Bert Kelly, The Bulletin, March 27, 1984, p. 116.

I had a lively but friendly argument about tariffs with South Australia’s Minister of Agriculture, Frank Blevins, recently.

He made two points which will bob up again if and when Prime Minister Hawke embarks on the difficult task of persuading people in heavily-protected industries that some reconstruction is necessary for everyone’s benefit.

Blevins’ first point was: “How can protection of secondary industry be so wrong when the political giants of the past, such as Menzies and Playford, deliberately set out to attract secondary industry by promising tariff protection?”

There is a simple answer to this. It was John McEwen, not Menzies, who designed our tariff policy after the war and who lavishly protected industry. He knew that doing this would damage our export industries and his solution was to protect them also.

Sir Thomas Playford had the same cure for the same problem. I quote from Sir Walter Crocker’s biography of the South Australian Premier: “Playford was not upset by the facts, bared again and again in the reports of the Tariff Board and its successor, about excess being common to so much of our tariff protection: that so many of our industries, not least those in South Australia, were feather-bedded to such a degree that it would be cheaper to close them down, pay them a pension equivalent to their wages and import the cars, electrical appliances, textiles and the like. Kelly, he would go on, was right about the people on the land being disadvantaged by the tariff but their remedy was to insist on feather-bedding too.”

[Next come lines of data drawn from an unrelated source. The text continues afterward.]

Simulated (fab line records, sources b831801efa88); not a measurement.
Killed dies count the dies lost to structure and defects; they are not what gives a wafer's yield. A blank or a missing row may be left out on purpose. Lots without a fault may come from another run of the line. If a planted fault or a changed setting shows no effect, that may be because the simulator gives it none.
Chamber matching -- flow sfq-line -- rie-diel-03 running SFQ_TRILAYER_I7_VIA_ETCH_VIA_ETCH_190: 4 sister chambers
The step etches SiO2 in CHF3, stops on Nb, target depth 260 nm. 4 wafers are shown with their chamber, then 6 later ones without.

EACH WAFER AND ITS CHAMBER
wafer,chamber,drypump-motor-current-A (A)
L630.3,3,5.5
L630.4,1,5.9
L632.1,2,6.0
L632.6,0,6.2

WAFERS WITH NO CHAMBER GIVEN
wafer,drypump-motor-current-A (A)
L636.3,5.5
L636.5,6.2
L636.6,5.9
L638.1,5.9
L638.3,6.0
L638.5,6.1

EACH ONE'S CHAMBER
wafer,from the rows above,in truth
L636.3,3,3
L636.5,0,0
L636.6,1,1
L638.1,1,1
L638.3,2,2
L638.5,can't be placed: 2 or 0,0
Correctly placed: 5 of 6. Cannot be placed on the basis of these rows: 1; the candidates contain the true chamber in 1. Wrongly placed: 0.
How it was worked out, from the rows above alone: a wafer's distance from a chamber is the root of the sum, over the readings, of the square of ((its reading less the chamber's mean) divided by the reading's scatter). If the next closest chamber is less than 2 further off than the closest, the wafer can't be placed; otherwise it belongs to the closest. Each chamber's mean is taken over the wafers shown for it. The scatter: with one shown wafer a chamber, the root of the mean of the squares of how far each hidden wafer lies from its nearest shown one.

The prospect of living in a country where we all live by everyone subsidising each other makes my blood run cold. I think that Blevins has too much sense to want us to go down that road.

Blevins then said that he had read my articles for years but protested that I never gave any solutions on how we could employ all the people who would lose their jobs if the protection rug was pulled suddenly from under the highly-protected industries. I have never advocated a sudden removal of tariffs; what I want is their gradual but certain reduction.

But I must still answer the question: “How would we employ the people who might lose their jobs even if tariffs were gradually reduced?” I have often dealt with this but, evidently, I have not got my message across so I will try another tack.

This time I will not quote Eccles or even a spokesman for the farmers. Instead, I will quote from a speech given by Sir James McNeill, the head of BHP. He said:

Even if protection were abandoned completely, there is no way in which these industries (the highly-protected ones) would be wiped out.

For a start there are already parts of them which are fully able to hold their own in the world without protection. I am thinking of some of the more go-ahead and fashion-conscious sections of the clothing industry, for instance, but several of these industries currently have representatives able to take on all-comers.

Secondly, many producers in these industries would gain as much from lower protection on their suppliers as they would lose from reduced protection on their own products.

Thirdly, in the shake-out which would nonetheless result if protection were removed, some of the existing firms would benefit as much as importers from the elimination of their local competitors.

Fourthly, if the outcome was in fact a sharp increase in imports, the effect on the exchange rate would be such as the benefit the remaining firms in these industries along with the rest of the manufacturing sector.

I should perhaps emphasise that I am not advocating such a wholesale dismantling of protection, least of all at this moment, but the point I would like to leave you with is that we mustn’t talk ourselves into believing all the gloom and doom about the future of manufacturing. Even if our worst fears were justified, we are talking about 10-15 percent of manufacturing employment (or slightly more than 2-3 percent of employment in general). Such a decline is no more than we have already experienced in … the past four years.

If we have a growing economy, employment opportunities would bob up all over the place, not where governments or I said they would. The reason we are falling behind the rest of the world is that governments have encouraged us, by tariffs, to continue producing things we are bad at instead of concentrating on what we are good at. So let us help Hawke in his task of persuading people to face up to the traumas and opportunities of reconstruction of industry. He will need this help if many Labor Party politicians think like Blevins.